A 2019 UN migration study, seeking to understand the reasons for migration to Europe, interviewed close to 2,000 migrants from 39 African countries, and found that nearly all of them would make the same perilous journey again despite the danger.

Assoua believes many of problems in Africa can be traced back to the legacy of colonialism, which forced together different groups into the same country and skewed economic relationships, both internally and internationally.

“It will take time to heal and get out of the mindset of the colonised subject and rebuild [African countries],” Assoua says.

The stories one tells are important, he says.

“Part of that [the rebuilding] is also creating content that matters.”

The Black Girl

The effects of colonialism and the aspiration to go to Europe are long-running themes in African cinema – for example in the acclaimed 1966 Senegalese film Black Girl, directed by Ousmane Sembène.

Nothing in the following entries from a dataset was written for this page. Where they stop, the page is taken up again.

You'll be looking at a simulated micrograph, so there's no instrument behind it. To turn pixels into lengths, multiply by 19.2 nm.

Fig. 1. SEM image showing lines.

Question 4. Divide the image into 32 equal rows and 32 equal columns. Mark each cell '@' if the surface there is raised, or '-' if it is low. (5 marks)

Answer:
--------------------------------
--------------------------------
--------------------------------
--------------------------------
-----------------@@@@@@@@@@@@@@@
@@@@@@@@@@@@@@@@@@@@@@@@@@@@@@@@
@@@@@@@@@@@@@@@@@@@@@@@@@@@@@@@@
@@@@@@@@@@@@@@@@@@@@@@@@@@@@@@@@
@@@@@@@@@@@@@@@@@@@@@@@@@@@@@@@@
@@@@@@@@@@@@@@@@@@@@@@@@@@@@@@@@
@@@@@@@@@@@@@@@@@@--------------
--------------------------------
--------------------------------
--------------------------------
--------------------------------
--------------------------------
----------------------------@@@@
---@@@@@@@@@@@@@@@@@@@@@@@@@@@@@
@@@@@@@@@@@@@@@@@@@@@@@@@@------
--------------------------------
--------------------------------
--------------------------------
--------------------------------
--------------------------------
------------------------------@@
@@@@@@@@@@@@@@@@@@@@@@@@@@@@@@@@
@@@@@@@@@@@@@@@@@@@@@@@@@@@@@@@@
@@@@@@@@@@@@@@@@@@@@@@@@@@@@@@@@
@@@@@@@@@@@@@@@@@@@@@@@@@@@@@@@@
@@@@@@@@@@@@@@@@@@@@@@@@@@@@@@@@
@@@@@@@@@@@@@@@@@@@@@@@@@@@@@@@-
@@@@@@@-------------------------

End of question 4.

In the film, a Senegalese girl is hired as a nanny by a middle-class French couple. When the couple move back to France, they take the girl with them. At first, she is happy beyond belief – dreaming of Paris and of wearing stylish clothes and shoes.

Soon, however, the girl’s excitement turns to sorrow, as she realises her reality in Paris is very different to what she had imaged – that she is mainly confined to the apartment, cooking and cleaning.

The film was a critical success. Critics saw the girl as a symbol for the newly-independent Senegal: a country dreaming of freedom and prosperity but one weighted down by the aftermath of colonialism.

Like the migrants risking their lives to reach the shores of Europe, Assoua suggests black Africans are abandoning “our own storytelling” and instead flocking to Western films. He calls for support for home-grown films on the continent, and says they should draw on each country’s rich history and culture instead.

“Instead of asking for a seat at the table, we need to build our own table,” he says.